During Reconstruction, Alabama was under military rule until it was readmitted to the Union in 1868. For the next six years, Republicans held most top political positions in the state. With the help of the Ku Klux Klan, Democrats regained political control of the state in November 1874.

Cotton remained the foundation of the Alabama economy in the late 19th and early 20th centuries. However, with the abolition of slavery it was now raised by sharecroppers—white and black landless farmers who paid for the land they rented from planters with the cotton they harvested. Alabama also attempted to create a "New South" in which agriculture would be balanced by industry. In the 1880s and 1890s, at least 20 Alabama towns were touted as ironworking centers. Birmingham, founded in 1871, became the New South's leading industrial center. Its promoters invested in pig iron furnaces, coal mines, steel plants, and real estate. Small companies merged with bigger ones, which were taken over, in turn, by giant corporations. In 1907, Birmingham's Tennessee Coal, Iron, and Railroad Co. was purchased by the nation's largest steelmaker, US Steel.

Another major Alabama enterprise was cotton milling. By 1900, 9,000 men, women, and children were employed in Alabama mills; most of these white workers were farm folk who had lost their land after the Civil War because of mounting debts and low cotton prices. Wages in mills were so low that entire families had to work hours as long as those they had endured as farmers.

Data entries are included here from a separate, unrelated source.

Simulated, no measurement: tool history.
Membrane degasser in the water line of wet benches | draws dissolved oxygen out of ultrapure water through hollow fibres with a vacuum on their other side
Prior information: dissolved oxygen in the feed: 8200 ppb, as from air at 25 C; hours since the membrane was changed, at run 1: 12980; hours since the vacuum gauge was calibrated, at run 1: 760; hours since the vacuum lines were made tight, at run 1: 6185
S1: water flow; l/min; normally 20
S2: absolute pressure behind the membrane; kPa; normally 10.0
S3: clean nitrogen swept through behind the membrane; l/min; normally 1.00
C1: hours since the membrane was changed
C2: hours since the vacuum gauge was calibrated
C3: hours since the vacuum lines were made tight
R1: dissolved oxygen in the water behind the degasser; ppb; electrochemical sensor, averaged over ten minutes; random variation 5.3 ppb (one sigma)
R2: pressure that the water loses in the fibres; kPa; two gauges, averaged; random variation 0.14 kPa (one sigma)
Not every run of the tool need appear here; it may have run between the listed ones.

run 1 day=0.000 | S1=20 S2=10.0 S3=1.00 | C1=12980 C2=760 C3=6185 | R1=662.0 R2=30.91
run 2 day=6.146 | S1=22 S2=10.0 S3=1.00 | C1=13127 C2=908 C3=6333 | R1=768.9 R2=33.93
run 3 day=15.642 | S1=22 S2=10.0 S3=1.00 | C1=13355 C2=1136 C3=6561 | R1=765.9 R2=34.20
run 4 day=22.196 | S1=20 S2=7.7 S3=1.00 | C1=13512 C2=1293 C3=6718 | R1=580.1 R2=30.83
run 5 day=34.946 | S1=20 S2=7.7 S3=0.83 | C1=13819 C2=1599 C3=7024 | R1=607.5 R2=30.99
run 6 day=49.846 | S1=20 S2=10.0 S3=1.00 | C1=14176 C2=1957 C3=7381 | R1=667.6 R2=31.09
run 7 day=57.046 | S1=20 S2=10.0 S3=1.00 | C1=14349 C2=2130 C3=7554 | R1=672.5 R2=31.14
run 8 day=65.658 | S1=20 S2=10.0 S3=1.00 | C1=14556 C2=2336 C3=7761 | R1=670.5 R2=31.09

The rise in the rate of farm tenancy produced a corresponding increase in social and political unrest. Discontented farmers and factory workers allied during the 1890s in the Populist Party in an attempt to overthrow the Bourbon Democrats who had dominated Alabama politics for two decades. Although a number of Populists were elected to the Alabama legislature, no Populist candidate succeeded in winning the governorship, primarily because Democrats manipulated the black vote to their own advantage. In 1901, Alabama adopted a new state constitution containing numerous restrictions on voting, supposedly to end vote manipulation and restore honest elections. The tangible result of these new rules was to disenfranchise almost all Alabama black voters and thousands of poor whites. For example, the total of blacks registered in 14 counties fell from 78,311 in 1900 to 1,081 in 1903. As recently as 1941, fewer than 25% of Alabama adults were registered voters. In 1960, no blacks voted in Lowndes or Wilcox counties, 80% and 78% black, respectively.

As one of the poorest states in the country, Alabama benefited disproportionately from the New Deal. Yet, like other southern states, Alabama viewed the expansion of the national government's role with mixed feelings. Alabamians embraced federal aid, even lobbying for military bases, while seeing federal power as a threat to the "Southern way of life" that included racial segregation.

During the 1950s and 1960s, national attention focused on civil rights demonstrations in Alabama, including the Montgomery bus boycott of 1955, the Birmingham and University of Alabama demonstrations of 1963, and the voting rights march from Selma to Montgomery in 1965. The primary antagonists were Dr. Martin Luther King, Jr., head of the Southern Christian Leadership Conference; and Governor George C. Wallace, an opponent of integration. These black protests and the sometimes violent reactions to them, such as the 1963 bombing of a church in Birmingham in which four young black girls—Denise McNair, Cynthia Wesley, Carole Rosamond Robertson, and Addie Mae Collins—were killed, helped influence the US Congress to pass the Civil Rights Act of 1964 and the Voting Rights Act of 1965. Four former Ku Klux Klansmen were suspects of the church bombing: Robert E. Chambliss, Bobby Frank Cherry, Herman Frank Cash, and Thomas E. Blanton, Jr. In 1977, Robert Chambliss was convicted of the murders, and was sentenced to a life term. He died in prison in 1985. Suspect Herman Cash died in 1994, without having been charged of the crime. Blanton and Cherry were indicted on four counts each of first-degree and reckless murder in 2000. Cherry was subsequently ruled mentally incompetent to stand trial, but Blanton was convicted of four counts of first-degree murder in 2001, and sentenced to four life terms. Cherry was later deemed competent to stand trial, and in 2002, he was convicted and sentenced to an automatic life term in prison.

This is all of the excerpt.